Yet another title business owner/operator has gone down hard for his participation in a fraud that apparently garnered him nothing more than his ordinary title fees.
Jerry D. Kerley, 58, of Kodak, Tennessee, a title attorney who owned and operated Guaranty Land Title in Sevierville, Tennessee, was convicted by a jury last Friday of all 14 felony counts for which he was on trial, including wire fraud, bank fraud, conspiracy, money laundering, and making false statements, for his role in a $6 million mortgage fraud scheme.

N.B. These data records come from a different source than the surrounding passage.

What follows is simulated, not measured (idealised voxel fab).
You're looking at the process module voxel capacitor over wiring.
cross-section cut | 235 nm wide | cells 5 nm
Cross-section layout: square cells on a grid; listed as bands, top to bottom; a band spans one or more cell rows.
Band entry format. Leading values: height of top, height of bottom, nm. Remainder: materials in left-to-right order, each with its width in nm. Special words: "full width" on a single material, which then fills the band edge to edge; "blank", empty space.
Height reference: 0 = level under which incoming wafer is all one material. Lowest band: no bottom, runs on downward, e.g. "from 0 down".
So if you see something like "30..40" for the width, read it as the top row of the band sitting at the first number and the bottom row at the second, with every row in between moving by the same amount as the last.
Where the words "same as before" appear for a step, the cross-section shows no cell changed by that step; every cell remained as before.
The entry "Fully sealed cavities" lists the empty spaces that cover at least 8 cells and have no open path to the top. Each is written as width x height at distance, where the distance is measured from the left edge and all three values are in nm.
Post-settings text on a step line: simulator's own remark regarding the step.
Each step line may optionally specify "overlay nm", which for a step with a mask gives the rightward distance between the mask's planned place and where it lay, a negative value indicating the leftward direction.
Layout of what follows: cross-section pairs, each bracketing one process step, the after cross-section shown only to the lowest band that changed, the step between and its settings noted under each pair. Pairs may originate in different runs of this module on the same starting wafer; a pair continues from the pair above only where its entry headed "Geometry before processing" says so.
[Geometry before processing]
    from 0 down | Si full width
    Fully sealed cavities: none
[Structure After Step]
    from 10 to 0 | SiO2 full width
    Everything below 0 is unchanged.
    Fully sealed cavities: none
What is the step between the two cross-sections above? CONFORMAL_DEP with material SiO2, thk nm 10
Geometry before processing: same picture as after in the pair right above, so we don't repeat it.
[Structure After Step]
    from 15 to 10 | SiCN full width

According to a report in the Knoxville News-Sentinel, testimony at the trial indicated that the scheme originated when a developer, Kenneth Lee, approached another developer who he allegedly owed a large sum of money, Jeffrey Whaley, with a plan that would get Whaley the money he was owed. Unfortunately for all involved, the plan was an illegal straw buyer scheme, which Lee recruiting bogus buyers for a group of resort cabins that Whaley was trying to sell off. The straw buyers recruited for the scheme, in many cases friends or family of Lee's, were promised that they would not have to make a down payment or mortgage payments for the property, would receive cash at closing, and would share in the profit following a resale of the property. Lee and Whaley siphoned off large sums from the deals for themselves.
A mortgage broker, Mary Bivens, was brought into the scheme, to concoct and submit fraudulent loan applications. Kerley was brought in to close the deals-- hiding the true nature of the transactions from the lender, including the sources and destination of money before and after the closings, and the fact that purchase prices disclosed to the lender were inflated. In total, Citizens Bank and Sun Trust Mortgage made a total of over $6 million in loans over eight transactions. The loans soon went into default, and the banks were stuck with $2.2 million in losses.
When the scheme fell apart, developer Lee and mortgage broker Bivens made plea deals, agreeing to cooperate with authorities by testifying against their alleged co-conspirators Whaley and Kerley.
Kerley chose to fight the charges. His attorney tried to use the fact that Kerley had not profited from the scheme as all the others had. The developers and the mortgage broker had all pocketed "equity milk" from the fraudulent loans, according to the testimony, his lawyer argued. Kerley only collected his normal title fees.
Prosecutors countered that his normal fees were all the motivation that Kerley needed to participate in the fraud, since Whaley was a major client of Kerley-- a "cash cow" by virtue of the business he sent Kerley's way.
Kerley claimed he had no idea that banks weren't checking out the borrowers financial credentials to detect fraudulent transactions-- he assumed they were taking prudent underwriting steps to protect their interests. According to this line of Kerley's defense, Kerley was apparently assuming that if the banks weren't raising objections in vetting the loans, then he assumed the deals were legitimate. His lawyer portrayed him as being stuck between banks making risky loans and a fraud conspiracy that took advantage of those banks.
But after a two week trial and two days of deliberations, the jury did not find Kerley's defenses persuasive, and found him guilty on every count for which he was charged. Kerley is scheduled to be sentenced September 27th, and his sentence is likely to be much stiffer than fraudsters in similar conspiracies who had much more to gain from their crimes than Kerley ever did.